Although it remains unclear how Jesus — or the Archuleta County electorate — might vote in the 2008 commissioner’s race, attendees at Tuesday’s League of Women Voters forum heard commissioner candidates speak on a variety of issues, including economic growth, impact fees, financial experience and employee morale, and hopefully left the event with the ability to make an informed decision when going to the polls.
But what does Jesus have to do with the commissioner’s race?
That may have been what many in the audience were asking when, during closing remarks, Republican District 2 candidate Ray Keyawa asked attendees, “What would Jesus do?”

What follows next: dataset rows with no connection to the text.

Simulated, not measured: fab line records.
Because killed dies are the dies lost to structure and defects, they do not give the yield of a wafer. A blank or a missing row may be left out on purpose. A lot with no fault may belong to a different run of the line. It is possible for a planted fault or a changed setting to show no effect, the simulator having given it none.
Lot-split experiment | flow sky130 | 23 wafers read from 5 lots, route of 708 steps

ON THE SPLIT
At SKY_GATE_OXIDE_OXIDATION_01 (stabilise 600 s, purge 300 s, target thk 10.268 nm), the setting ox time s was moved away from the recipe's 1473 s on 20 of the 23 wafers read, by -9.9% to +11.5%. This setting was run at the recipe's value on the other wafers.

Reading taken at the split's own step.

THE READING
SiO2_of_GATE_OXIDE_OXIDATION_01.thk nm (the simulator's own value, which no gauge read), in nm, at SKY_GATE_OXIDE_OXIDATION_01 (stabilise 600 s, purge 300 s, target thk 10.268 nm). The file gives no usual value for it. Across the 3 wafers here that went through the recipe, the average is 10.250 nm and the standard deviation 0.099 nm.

By the looks of befuddlement on many attendees’ faces, it appeared they weren’t sure how the Jewish carpenter factored into the voting equation, or what to make of Keyawa.
Although the comment may have been an effort to strike a chord with Pagosa Springs’ Christian contingent, Keyawa received no applause or cheers, and throughout the evening religious affiliation played no part, with most attendees focused on questions of finance, the local economy, and each candidate’s financial savvy.
While District 1 Republican John Ranson and District 2 unaffiliated candidate Marion Francis touted years of finance and banking experience, other candidates said their experiences in a variety of fields made them solid, well-rounded contenders for the job.
In District 1, Democrat Ron Chacey worked to establish himself as a promoter of economic diversity and growth, but not at the expense of deregulation or unmitigated impact on local amenities such as open space and infrastructure.
“Growth is not the only part of our economy. Impact fees pay for infrastructure. Impact fees did not cause our economic downturn,” Chacey said.
By contrast, Ranson has long championed reducing impact fees, and working toward creating a “more business friendly” environment in the county. He described the Pagosa Springs area as not having a “pro business environment.”
With questions of economics taking center stage throughout much of the evening, District 2 candidates also strove to distance themselves from their challengers.
Francis, for example, outlined a program to create an economic development task force to attract companies that pay 1.5 times the average Pagosa Springs area wage, and said impact fees are having a “large negative impact on the local economy.”
Keyawa said an economic slump marks the prime time to invest, and added that he was not afraid to borrow money or push a bond issue to help revitalize county coffers. Keyawa said impact fees, the media and a poor quality employee pool have made Pagosa Springs a difficult place for businesses to succeed. “Pagosa is very anti-people and anti-growth,” Keyawa said.
District 2 Democrat Clifford Lucero rattled off a shopping list of economic tasks such as internal controls, checks and balances, a zero-based budget approach and holding department heads accountable — many of which are already in place under the tutelage and leadership of Archuleta County Finance Director Don Warn, administrator Greg Schulte and with help from the Citizen’s Financial Advisory Task Force.
Unaffiliated District 2 candidate Natalie Carpenter said she would push for a zero-based budget approach, and described the business environment in Pagosa Springs as “stagnant, not necessarily anti-growth.” Carpenter also called for a careful approach to business recruitment and cautioned against waiving impact fees as a method to attract businesses to the area.
On Oct. 20, voters will have an opportunity to hear the candidates speak at a 6:30 p.m. in the Pagosa Springs Community Center during the Southwest Organization for Sustainability candidate forum.
And although Jesus won’t be casting his ballot, voters will make their choices for commissioner Nov. 4.